The lasting significance of Amsterdam’s trajectory is not the volume of capacity it lost it is the signal it sent. A market that chose to restrict development for grid and land-use reasons demonstrated that European cities with high data centre concentration faced a genuine governance dilemma: the infrastructure that made them attractive also threatened to make them unmanageable. That dilemma is not unique to Amsterdam. It runs through every constrained European market, and the way different jurisdictions navigate it is now one of the most consequential variables in the continental distribution of AI infrastructure investment. Amsterdam chose restriction. Dublin chose conditional access. Other markets chose to compete on the basis of what they could offer rather than what they needed to limit.
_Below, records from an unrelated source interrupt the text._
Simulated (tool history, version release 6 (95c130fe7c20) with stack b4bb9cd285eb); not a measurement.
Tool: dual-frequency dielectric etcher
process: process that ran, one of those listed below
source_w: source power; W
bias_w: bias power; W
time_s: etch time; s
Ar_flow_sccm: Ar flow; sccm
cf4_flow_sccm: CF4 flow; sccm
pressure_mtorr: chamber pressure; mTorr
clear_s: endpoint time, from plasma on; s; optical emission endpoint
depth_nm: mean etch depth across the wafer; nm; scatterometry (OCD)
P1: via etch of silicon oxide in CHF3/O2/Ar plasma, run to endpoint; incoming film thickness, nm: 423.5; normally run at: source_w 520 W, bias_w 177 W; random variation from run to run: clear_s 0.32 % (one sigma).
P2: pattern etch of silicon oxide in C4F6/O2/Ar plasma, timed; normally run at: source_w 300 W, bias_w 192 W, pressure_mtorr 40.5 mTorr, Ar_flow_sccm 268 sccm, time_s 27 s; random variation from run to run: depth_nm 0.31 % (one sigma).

Spain: The Renewable Dividend Meets Grid Reality
Why Madrid Is Europe’s Fastest-Growing Data Centre Market
Spain’s emergence as one of Europe’s most significant data centre markets is not accidental — it is the product of a specific combination of grid characteristics that took years to develop and that constrained markets cannot replicate quickly. The country holds one of Europe’s largest renewable power portfolios, primarily solar and wind, which means data centre operators seeking long-term power purchase agreements for 100% renewable supply can sign credible, large-scale contracts at competitive prices without the structural scarcity that characterises PPAs in constrained grids. Spain’s geography places it at the convergence of transatlantic and Mediterranean submarine cable systems, giving it a connectivity profile that supports both latency-sensitive and large-scale training workloads. The government’s 2023-2030 National Energy and Climate Plan positioned Spain as a frontrunner in the energy transition, and the regulatory environment for renewable development has been more permissive and more productive than the European average. Daniel Thorpe of JLL’s EMEA data centre research team identified Spain and Italy as Europe’s strongest growth zones, specifically noting that Madrid and Milan have been the fastest-growing markets from a percentage growth perspective a distinction driven primarily by the combination of favourable infrastructure, government incentives, and new subsea cable routes.
The Madrid market has attracted hyperscaler investment at a pace that reflects genuine confidence in grid access rather than opportunistic pricing. Amazon, Microsoft, and Google collectively have more than 1 GW under development across Spain. Iberdrola created a joint venture, Echelon Iberdrola Digital Infra, representing the largest partnership between an energy company and a data centre developer in Europe, with a portfolio of more than 700 MW secured and a potential pipeline of 5,000 MW. The first project, Madrid Sur, is a 160,000 m² complex with 144 MW for data processing that already has a 230 MW electricity connection secured a detail that would be unremarkable in a market with abundant grid capacity but is, in the current European context, a significant competitive differentiator. That connection certainty is what makes the project fundable and executable on a timeline that hyperscalers can commit to. Spain’s Ministry for the Ecological Transition has been finalising the 2025-2030 Electricity Grid Development Plan, which allocates additional capacity specifically for data centres, signalling that grid investment is being aligned with digital infrastructure demand at the national planning level.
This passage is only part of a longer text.